Thursday, December 6, 2012

The Freedom of the Press

It is a matter of vindication and self-assurance the reason that led V. to suggest me the reading of Animal Farm. This happened, I would say, in the face of certain personal or "professional" events that have been taking place lately. As a matter of fact, I have been able to find close parallelisms between recent situations and those narrated in the novel. As I mentioned here a couple of days ago, Animal Farm is more the lack of individual expression and the give-away of personal exploration and overcoming for the benefit of the group rather than any left-biased claim against dictatorship in abstract and fashionable ways. Naturally, something of the sort was at the beginning. The purpose of Orwell in writing the novel was to shout the silent cry of those betrayed by the usurpers of the Soviet Revolution, and such specific aim banned the publication of the novel by at least one of the four publishers who rejected it. George Orwell himself told the story: a general denounce against dictatorship would have simply done it.
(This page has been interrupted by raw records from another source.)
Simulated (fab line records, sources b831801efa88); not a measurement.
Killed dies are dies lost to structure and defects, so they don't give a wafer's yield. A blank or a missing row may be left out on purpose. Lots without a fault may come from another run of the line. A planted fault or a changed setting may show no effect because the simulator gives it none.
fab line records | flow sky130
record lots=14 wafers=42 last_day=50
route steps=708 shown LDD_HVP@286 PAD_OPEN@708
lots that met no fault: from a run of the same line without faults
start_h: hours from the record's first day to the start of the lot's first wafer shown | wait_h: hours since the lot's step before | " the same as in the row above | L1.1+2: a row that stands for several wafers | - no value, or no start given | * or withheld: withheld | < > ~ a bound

Orwell had a neat and tidy style. His writing is complete and concise, and words seem to be precisely chosen for the job, without pomposity or vane fluorishment. The very beginning of Animal Farm I saw once written on the walls of the Metro in Madrid: "Mr. Jones, of the Manor Farm, had locked the hen-houses for the night, but was too drunk to remember to shut the pop-holes. With the ring of light from his lantern dancing from side to side he lurched across the yard, kicked off his boots at the back door, drew himself  a last glass of beer from the barrel in the scullery, and made his way up to bed, where Mrs Jones was already snoring". The amount of imaging of this opening paragraph is staggering. Sometimes (like that good woman from New York told me it is said over there), I say to myself: "Self, you gotta start reading novels by images rather than by symbols or sounds". Shall I ever learn?

Apart from a few interesting details, the most juicy taste of the novel has come to me, once again, from its outskirts. I bought a nice hard-cover edition, with an appealing letter style and an introduction by Christopher Hitchens. This is something a kindle will never give to you and why, if I have some petty cash to spend, I prefer more expensive editions. The edition I bought with the remnant money of a birthday voucher brings, happily, the preface that Orwell himself wrote for the novel and that never appeare: the document has been a fantastic discovery. For sure, Hitchens, who spends time talking in the introduction about the ups and downs of the novel in China, Burma, Zimbabwe and the Islamic World, and who even pointed at the stupidity of The Dial Press and the malevolence of the American right-wing and the CIA for using the novel for propaganda purposes, has not read what Orwell had to say in his Freedom of the Press. Amazingly, as Bernard Crick says in his 1982 study, it was "a blast against self-censorship" and, clearly to me, a description of the British press or the so-called English intelligentsia.

Orwell distinguishes between two types of censorship in the English literary intelligentsia: the one that is "voluntarily imposed upon themselves", and the censorship that "can sometimes be enforced by pressure groups". I have been hypnotically attracted to the first type, as it is the one that provides a fitting explanation to my personal, recent experience in this country, despite the fact that has nothing to do with the literary universe or the press world. Listen to this:

"The sinister fact about literary censorship in England is that it is largely voluntary. Unpopular ideas can be silenced, and inconvenient facts kept dark, without the need for any official ban. Anyone who has lived long in a foreign country will know of instances of sensational items of news (..) being kept right out of the British press, not because the Government intervened but because of a general tacit agreement that 'it wouldn't do' to mention that particular fact (...). The British press is extremely centralized, and most of it is owned by wealthy men who have every motive to be dishonest on certain important topics. But the same kind of veiled censorship also operates in books and periodicals, as well as in plays, films and radio. At any given moment there is an orthodoxy, a body of ideas which it is assumed that all right-thinking people will accept without question. It is not exactly forbidden to say this, that or the other, but it is 'not done' to say it, just as in mid-Victorian times it was 'not done' to mention trousers in the presence of a lady". And Orwell finishes the paragraph: "Anyone who challenges the prevailing orthodoxy finds himself silenced with surprising effectiveness. A genuinely unfashionable opinion is almost never given a fair hearing , either in the popular press or in the highbrow periodicals".

Oh! It can be said louder but hardly clearer. Perhaps, it is just an irony of destiny that Animal Farm, beyond its clear portrait of the Russian Soviets, with their Stalin but without their Trotsky, with Napoleon but without Snowball, does reflect to the minimum detail the overwhelming pains and cold of the independent actor in the crowded and warmer stage of the accepted.